It is a paid subscription, and the Reading feedback, while solid, is not built around naming the specific trap behind each wrong answer.

If you like the video-course approach but want more measurable Reading drilling alongside it, our Magoosh IELTS alternative comparison lays out how the two fit together.

4. IELTS Liz - Best for free Writing and Speaking guidance

IELTS Liz is one of the most trusted free resources on the internet, built by an experienced former examiner.

Its library of articles and videos on Writing task types, Speaking part strategies, and general test tips is genuinely excellent, and the model answers are a reliable reference for what a strong response looks like.

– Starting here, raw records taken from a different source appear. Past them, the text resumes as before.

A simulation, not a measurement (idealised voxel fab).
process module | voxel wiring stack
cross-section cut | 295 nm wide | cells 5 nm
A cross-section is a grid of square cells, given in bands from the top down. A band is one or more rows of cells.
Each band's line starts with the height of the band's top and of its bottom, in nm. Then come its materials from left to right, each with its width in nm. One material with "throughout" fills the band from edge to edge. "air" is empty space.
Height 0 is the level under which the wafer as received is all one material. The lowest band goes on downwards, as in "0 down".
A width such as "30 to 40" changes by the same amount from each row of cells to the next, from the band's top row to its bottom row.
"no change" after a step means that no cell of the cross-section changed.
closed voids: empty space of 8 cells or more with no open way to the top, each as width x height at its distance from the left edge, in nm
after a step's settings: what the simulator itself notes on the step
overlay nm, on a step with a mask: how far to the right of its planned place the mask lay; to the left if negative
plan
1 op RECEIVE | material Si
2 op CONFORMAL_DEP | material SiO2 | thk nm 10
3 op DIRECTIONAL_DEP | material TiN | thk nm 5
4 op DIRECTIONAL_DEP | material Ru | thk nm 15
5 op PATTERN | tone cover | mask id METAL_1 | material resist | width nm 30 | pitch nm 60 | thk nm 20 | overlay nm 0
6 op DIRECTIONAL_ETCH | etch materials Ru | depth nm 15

For a candidate on a zero budget who wants examiner-grade explanation of what the test rewards, it is hard to recommend anything more highly as a reading-and-watching resource.

Where it stops is interactivity. IELTS Liz is essentially a static site of expert content: you read the tips and study the models, but you cannot submit your own work for scoring, drill reading against a clock, or track a band by question type.

There is no feedback loop, because the site was never designed to provide one. It pairs naturally with a tool that does the measurement and grading it deliberately leaves out, and our IELTS Liz comparison shows exactly where that handover makes sense.

5. engnovate - Best for instant automated Writing and Speaking scores

engnovate is a newer platform that leans into automated evaluation, giving fast band estimates on Writing and Speaking attempts and offering practice material across the sections.

Its appeal is speed and convenience: you can submit a response and get a quick numerical estimate without waiting for a human, which is useful for a rough sense of where you are and for building the habit of finishing timed tasks.

For candidates who want an at-a-glance score to track loosely, it does that job.

The cautions are worth stating plainly. Automated band estimates from any tool are approximations, and the depth of explanation behind a Reading answer tends to be thinner than a platform built specifically around trap-level Reading feedback.

As a broad, do-everything tool, it spreads its attention across the sections rather than going deep on the reasoning behind Reading distractors or offering fine-grained per-type tracking. If Reading accuracy and understanding your specific errors are the goal, our engnovate alternative page compares the approaches directly.

6. IELTS Advantage - Best for examiner-written Writing courses

IELTS Advantage, run by a former examiner, has a strong reputation for Writing preparation in particular.

Its paid courses and free blog articles are built on clear, strategy-led teaching about what earns marks in Task 1 and Task 2, and candidates who struggle most with essay structure and Writing band criteria often find its methodical approach exactly what they needed.

The strategy content is written by someone who has marked real scripts, and it shows.

The trade-offs are focus and price. The premium courses can be a significant outlay, and the platform concentrates on Writing and to a degree Speaking, so it is less suited to interactive Reading drilling or day-to-day question-by-question practice.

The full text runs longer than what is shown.